Basically, the slow speed seems to be a product of the way FS handles blocks.
We could speed up I/O tremendously if we could modify FS so that it lets the
driver read more than one block at a time.

Or, if that is too ambitious, then we could modify the device driver so that
it performs read-ahead.  A simple way to do this would be to always read 4k
when FS requests 1K; the extra 3k would be used to satisfy later requests,
if appropriate.  This would probably double the speed of reading.
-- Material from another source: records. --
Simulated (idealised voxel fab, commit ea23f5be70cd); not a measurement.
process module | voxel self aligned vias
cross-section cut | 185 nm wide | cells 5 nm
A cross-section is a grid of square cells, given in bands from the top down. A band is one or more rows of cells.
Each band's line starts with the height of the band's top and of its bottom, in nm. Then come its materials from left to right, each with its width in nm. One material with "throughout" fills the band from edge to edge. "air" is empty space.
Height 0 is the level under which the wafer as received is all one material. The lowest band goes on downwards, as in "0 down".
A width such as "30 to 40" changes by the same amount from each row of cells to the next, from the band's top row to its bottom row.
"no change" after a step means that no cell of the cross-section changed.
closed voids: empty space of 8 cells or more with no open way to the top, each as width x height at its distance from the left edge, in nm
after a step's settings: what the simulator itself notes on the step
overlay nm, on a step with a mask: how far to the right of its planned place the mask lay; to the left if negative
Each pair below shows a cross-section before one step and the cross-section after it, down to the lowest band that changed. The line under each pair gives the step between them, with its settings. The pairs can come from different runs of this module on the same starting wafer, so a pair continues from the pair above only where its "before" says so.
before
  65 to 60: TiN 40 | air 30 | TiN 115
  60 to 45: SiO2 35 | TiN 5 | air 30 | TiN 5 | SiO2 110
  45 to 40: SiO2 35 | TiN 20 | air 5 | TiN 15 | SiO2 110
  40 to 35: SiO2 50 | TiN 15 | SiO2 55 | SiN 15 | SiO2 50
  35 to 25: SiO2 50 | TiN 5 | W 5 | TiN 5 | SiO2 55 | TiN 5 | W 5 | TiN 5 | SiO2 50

One word of caution: sequential reading of a large file is exactly the sort
of test that makes a cache look bad.  This test was biased against caches.
-----------------------------------------------------------------------------
*** NEWSFLASH ***

I just added read-ahead to the device driver, and reran the test on /dev/hd2,
with the following results:

Blk Size  Test Time    Speed
  512         68         30 kb/sec	(was 21 kb/sec)
 1024         55         37 kb/sec	(was 24 kb/sec)
 2048         43         48 kb/sec	(was 31 kb/sec)
 8192         43         48 kb/sec	(was 35 kb/sec)
16384         43         48 kb/sec	(was 37 kb/sec)

So we get a 30%-50% improvement with read-ahead in the driver.  That's nice,
but I expected more.  The modified driver always does physical reads of 4k
or more, so I expected a speed just slightly less than what a 4096 byte block
would get you on the raw disk -- about 90 kb/sec.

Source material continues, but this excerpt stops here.